Willie Park was the first winner of the Open Championship in 1860 but Young Tommy Morris springs to mind as probably the first player to catch the non-golfing public’s imagination with his four consecutive wins between 1868-1872. Because Young Tommy was entitled to keep the trophy (a bright, red, Moroccan leather belt) after his third consecutive win in 1870 and the money to purchase a new belt could not be found, no championship was held in 1871.
When it was decided to revive the ‘Golfer of the Year’ championship (as it was called) in 1872, a claret jug trophy was commissioned to replace the belt for presentation to the winner but it was not ready in time to be awarded to Young Tommy after his fourth win. Instead he received a medal, as have all subsequent winners.
In 1873, Tom Kidd was the first recipient of the jug but not the first to have his name engraved on it. Young Tommy Morris had that honour (and, rightly so). How many championships Tommy might have won if he had not been visited by an unspeakable family tragedy that indirectly led to his death on Christmas Day in 1875 at the age of 24 is an intriguing question but one must take into account the relative strengths of the competition in different eras plus the fact that his victories were over 36-holes. It was not until Harold Hilton won in 1892 with a score of 305 that the championship was played over 72-holes.
Harry Vardon’s impact on the game was considerable on account of his still unsurpassed record of six wins: 1896, 1898, 1899, 1903, 1911, and 1914, plus a U.S. Open win in 1900 too. It’s not Harry’s fault that the quality and quantity of the opposition is questioned in modern times.
Throughout the 1920s, Walter Hagen and the amateur, Bobby Jones, fought it out between them to see who would be bringing the jug to America. Hagen had his four victories in 1922, 1924, 1928 and 1929. Jones claimed the trophy in 1926, 1927 and 1930.
The next major figures of dominance were Henry Cotton (1934, 1937 and 1948), Bobby Locke (1949, 1950, 1952, 1957) and Peter Thomson (1954, 1955, 1956, 1958 and 1965).
Five times the champion golfer, Peter Thomson had no doubts about Locke’s supremacy amongst that trio. In one of the most fascinating 90-minute conversations in my whole life, Thomson told me about his admiration for Locke when I met him in Melbourne in 2014:
Having won the 1946 Open at St Andrews, Sam Snead was invited to South Africa in early 1947 to play in a series of exhibitions with his runner-up, Locke. They played against each other twenty times. Locke winning fifteen to three wins for Snead. They tied twice. Snead encouraged Locke to give the American Tour a try. They flew to Augusta for the Masters Tournament. It was Locke’s first venture in the USA. With only one practice round, Locke tied-14th. Jimmy Demaret won.

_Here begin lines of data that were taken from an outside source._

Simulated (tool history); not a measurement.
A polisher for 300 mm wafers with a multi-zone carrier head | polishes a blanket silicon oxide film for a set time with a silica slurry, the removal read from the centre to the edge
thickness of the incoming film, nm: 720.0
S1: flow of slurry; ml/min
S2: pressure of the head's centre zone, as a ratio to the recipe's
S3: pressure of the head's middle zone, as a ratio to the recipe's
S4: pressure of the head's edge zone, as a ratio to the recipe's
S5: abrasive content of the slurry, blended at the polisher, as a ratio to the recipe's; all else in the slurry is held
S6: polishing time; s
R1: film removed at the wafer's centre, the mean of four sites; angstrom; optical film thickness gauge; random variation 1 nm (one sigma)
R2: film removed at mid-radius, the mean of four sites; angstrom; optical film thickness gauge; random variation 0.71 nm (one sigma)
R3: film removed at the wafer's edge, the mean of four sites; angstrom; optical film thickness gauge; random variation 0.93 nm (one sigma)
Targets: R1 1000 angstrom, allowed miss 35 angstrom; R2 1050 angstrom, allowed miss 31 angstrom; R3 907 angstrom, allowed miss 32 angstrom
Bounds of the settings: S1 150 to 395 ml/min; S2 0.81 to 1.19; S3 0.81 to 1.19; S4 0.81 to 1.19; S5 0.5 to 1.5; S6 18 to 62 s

In his second start, Locke won the Houston Open by five strokes. Next was the Colonial in Fort Worth where Ben Hogan won and Locke tied for third. The tour moved to Philadelphia next. In inclement weather, Locke put together a pair of 70s on Sunday to overcome Hogan’s five stroke lead and won by four strokes. Locke won again in Boston. After that he finished third at the U.S. Open and then won three more times. At year end, Locke was second to Demaret on the 1947 money list with $24,327 (in 16 tournaments) to Demaret’s $26,536 (in 29 tournaments) Both won six times.
Playing a limited schedule, Locke won four more times in 1948 and 1949 but was banned from the American Tour for not appearing at tournaments when he had committed to do so. Choosing not to defend his Canadian Open title was an egregious error. The ban was lifted in 1951 but Locke rarely returned to America. In total, Locke won 85 professional tournaments worldwide.
Gary Player, another South African, was another multi-winner of the Open: 1959, 1968 and 1974. Jack Nicklaus won in 1966, 1970 and 1978 but, Jack also finished runner up on seven other occasions – a record. I lived through all of them and have the cheek to second guess Nicklaus’s tactics of playing too safely for a pre-ordained target number in his own head. Would Jack sacrifice all of those seconds for one more win? I think he would!
Tom Watson’s five victories came in 1975, 1977, 1980, 1982 and 1983. He might be termed unlucky not to equal Vardon’s six wins but for butchering the 71st hole at precisely the same time as Seve Ballesteros was birdieing the 72nd at The Old Course in 1984.
Seve was a most exciting and colourful champion in 1979, 1984 and 1988 (which involved an extraordinary final round of the highest quality at Royal Lytham & St. Anne’s). Seve and the two Nicks, Price and Faldo (a worthy three-times champion golfer in 1987, 1990 and 1992), all took it in turns to look like the eventual champion before a smiling Seve emerged clutching his favourite trophy of all the silverware he ever won.
The significance of those triple champions and more are all surpassed in the modern era by Arnold Palmer (in my opinion) who scored a ‘mere double’ in 1961 and 1962. Arnold’s personality and gung-ho style of play gave The Open Golf Championship an impetus via the extraordinary BBC TV coverage that is difficult to appreciate today. Palmer puffed furiously and constantly on cigarettes, rolled up the sleeves of his pullover, hitched his pants (as if getting ready for a fight) and tried to make birdies on every hole but sometimes made double bogies instead. The fans loved him for it.